Moody's downgrade: the politics and the economics
First things first, this is definitely more of a political than an economic blow for the Chancellor. For better or for worse, he tied his reputation to the performance of Britain’s credit rating back in the run-up to the 2010 election. He inserted an explicit pledge that he would safeguard Britain’s credit rating in the manifesto that year.
Not to mention the simple fact that this is the first time since these ratings were first given to the UK in 1978 that Britain has lost its top-tier status. The Winter of Discontent, the miners’ strikes, Black Wednesday, a number of housing slumps: none of these merited Britain losing its AAA status. The fact that this current crisis is deemed more damaging is a major reputational blow – even allowing for the fact that in many senses Britain’s problems started under the Labour Government.
These days a rating downgrade is no longer the instant financial blow it once was. Whereas previously credit ratings tended to be hardwired into the system (for instance, certain central banks used to accept or refuse collateral based solely on its credit rating), that’s no longer the case. Moreover, this downgrade is about the least unexpected decision in recent economic history. Britain had been on negative outlook with Moody’s for a year (along with the other two major ratings agencies), and rumours had been floating around for weeks that a downgrade was imminent.

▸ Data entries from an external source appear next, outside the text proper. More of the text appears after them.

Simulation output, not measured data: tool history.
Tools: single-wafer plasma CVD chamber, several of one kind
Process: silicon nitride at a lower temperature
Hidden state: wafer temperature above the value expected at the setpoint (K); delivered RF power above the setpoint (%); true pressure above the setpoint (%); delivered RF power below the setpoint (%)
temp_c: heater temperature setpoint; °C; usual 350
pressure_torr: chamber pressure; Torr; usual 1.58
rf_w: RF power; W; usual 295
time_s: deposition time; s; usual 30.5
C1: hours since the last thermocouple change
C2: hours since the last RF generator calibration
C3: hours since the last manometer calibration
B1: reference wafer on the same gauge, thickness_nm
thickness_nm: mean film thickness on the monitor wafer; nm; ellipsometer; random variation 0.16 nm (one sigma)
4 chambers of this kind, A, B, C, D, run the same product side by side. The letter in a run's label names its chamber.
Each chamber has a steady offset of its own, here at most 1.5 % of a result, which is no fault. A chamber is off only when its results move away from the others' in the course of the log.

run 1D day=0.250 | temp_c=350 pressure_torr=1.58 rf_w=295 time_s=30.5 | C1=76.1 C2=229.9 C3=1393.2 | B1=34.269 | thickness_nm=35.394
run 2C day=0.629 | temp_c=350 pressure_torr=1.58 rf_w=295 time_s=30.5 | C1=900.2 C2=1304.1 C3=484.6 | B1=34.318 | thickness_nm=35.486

Plus, as you can see from the graph above, which traces Britain’s borrowing costs all the way back to 1703 (yes, really), it’s not as if the interest rates the Government is paying are high: they are in fact near historical lows (partly a consequence of quantitative easing, partly of low growth prospects).
However, even if a downgrade no longer triggers automatic financial oblivion, it nonetheless serves as a reminder of this country’s dismal economic prospects. The Moody’s statement was quite specific on this: the primary reason for the downgrade is that the economy simply isn’t growing (and shows little sign of growing) at the rate one would have hoped for. As a result, the amount of income generated by British companies and individuals (and hence tax collected for the Treasury) is disappointing.
That, in the end, is why the deficit is likely to be higher this year than last. And this is one problem no-one in authority – whether that’s the Chancellor, his opposite number, the Bank of England or others – seems to have a decent answer for. Every single Budget since Alistair Darling has been concerned with one simple question: where’s the growth coming from?
The most disturbing element of the Moody’s downgrade is what it says about this quandary. That doesn’t imply a sudden lurch in Britain’s creditworthiness. In fact, Moody’s have, importantly, changed the outlook on Britain’s rating back from “negative” to “stable”. S&P didn’t do this with the US when it downgraded it.
But it does reinforce the big fear – that Britain could be facing a long period of Japan-style stagnation, as it tries to work off its enormous debt load. Which means a lower pound, and which means suspicions of more quantitative easing from the Bank of England, as it tries to find the magic solution to revive this stuttering economy.